This study is reported in "Science in China Series E: Technological Sciences, Vol. 51, No. 5, pp. 529-555, May, 2008." (http://tech.scichina.com) This research project was sponsored by Ruentex Construction Group, Taiwan, China. Professor Frank C.C. Weng with the "Civil Engineering Department of National Chiao Tung University" acted as the project leader.
As shown in Figure 1, the "5-spirals steel cage" is a device of five interconnected spirals with a large spiral at the center and four small ones at the corners of the rectangular column. The innovative concept was put forward by Dr. Samuel Y. L. Yin, CEO of the Ruentex Group.
Traditionally, the lateral reinforcements for SRC columns are largely the rectangular hoops, as shown in Figure 2. As it takes much time and work to bond the hoops, the use of spirals will substantially reduce the time and manpower. In addition, spirals are continuous, unlike the hoops which are separate and need hooks for fixing at the corner. So the spirals enjoy better confining effect and save a considerable amount of steel as they do not need hooks.
However, although the confining effect and economic benefit of the conventional spirals are both superior to the rectangular hoops, the spirals fail to provide effective confinement to concrete at the four corners of the rectangular columns. That is why the conventional spirals are seldom used for the rectangular column in practice.
The 5-spiral effectively solves the problem of unconfined concrete at the corners of the rectangular columns. The innovative configuration breaks through the application restriction of the spirals to circular cross-sectional columns, overcomes the shortcomings of spiral application to rectangular columns and facilitates sound confinement of spirals to concrete at the corners of the column. Moreover, as the 5-spirals are manufactured with automatic machines in the factory, they are expected to substantially reduce manpower and shorten the construction period. Being most "cost-effective", the 5-spirals are suitable for precast construction.
The research team had previously completed a series of axial compression tests on 5-spiral SRC short columns and found that the 5-spirals had sound concrete confinement, could improve the strength and toughness of the columns. In an attempt to discuss the seismic resistance of the 5-spiral SRC column, the research team conducted cyclic loading tests on four full-scale SRC columns (as shown in Figure 3).

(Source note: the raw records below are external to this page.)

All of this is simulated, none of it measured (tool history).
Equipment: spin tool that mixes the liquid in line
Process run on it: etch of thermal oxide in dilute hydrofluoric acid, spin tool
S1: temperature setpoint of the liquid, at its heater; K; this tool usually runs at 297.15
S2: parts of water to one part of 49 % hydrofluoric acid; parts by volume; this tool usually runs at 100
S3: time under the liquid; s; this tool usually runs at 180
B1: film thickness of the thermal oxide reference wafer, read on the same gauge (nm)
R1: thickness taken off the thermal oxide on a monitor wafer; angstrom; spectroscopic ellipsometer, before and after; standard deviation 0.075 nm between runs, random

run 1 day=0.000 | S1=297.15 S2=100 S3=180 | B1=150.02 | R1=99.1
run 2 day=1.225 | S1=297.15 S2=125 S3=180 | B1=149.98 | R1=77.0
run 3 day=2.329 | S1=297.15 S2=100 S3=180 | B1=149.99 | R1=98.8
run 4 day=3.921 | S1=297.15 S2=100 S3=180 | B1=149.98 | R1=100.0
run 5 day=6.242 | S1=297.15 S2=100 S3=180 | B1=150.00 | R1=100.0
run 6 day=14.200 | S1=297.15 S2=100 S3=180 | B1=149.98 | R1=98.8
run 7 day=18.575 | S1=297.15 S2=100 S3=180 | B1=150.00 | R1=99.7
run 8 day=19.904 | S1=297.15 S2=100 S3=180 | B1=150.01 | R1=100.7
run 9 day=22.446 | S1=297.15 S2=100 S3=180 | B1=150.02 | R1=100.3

The design of SRC structures is aimed at effectively combining the structures of steel (S) and reinforced concrete (RC) so that it may have the advantages of the two structures. In a eugenic perspective, a properly designed SRC structure is like a "eugenic baby" as an outcome of the "marriage" of the S structure and the RC structure.
In addition, this paper also proposed a new design equation called the "Weng's Formula" for the design of the lateral reinforcements of SRC columns. Weng's Formula considers "the contribution of the flanges of steel section in the SRC column to concrete confinement" which significantly relaxed the consumption of confining steel in the SRC columns.
As shown in Figure 4, for the SRC columns which underwent seismic cyclic loading tests, their hysteretic loops were very rich, the drift angles of the four SRC columns reached 6.0% radian, indicating rectangular SRC columns confined with 5-spirals have excellent energy dissipation and seismic resistance.
Finally, observations from the tests indicated that the strengths of the SRC columns were able to sustain and stay high without tangible decline trend throughout the entire cyclic loading process. This phenomenon suggests that the SRC columns confined with 5-spirals are capable of effectively resisting the horizontal shear force caused by strong earthquake without rapid collapse. This feature is of obvious significance to the safeguarding of lives and properties at the outbreak of major earthquakes.
Reference:
Weng, C.C., Yin, Y.L., Wang, J.C. and Liang, C.Y., "Seismic Cyclic Loading Test of SRC Columns Confined with 5-Spirals," Science in China Series E: Technological Sciences, Vol. 51, No. 5, pp. 529-555.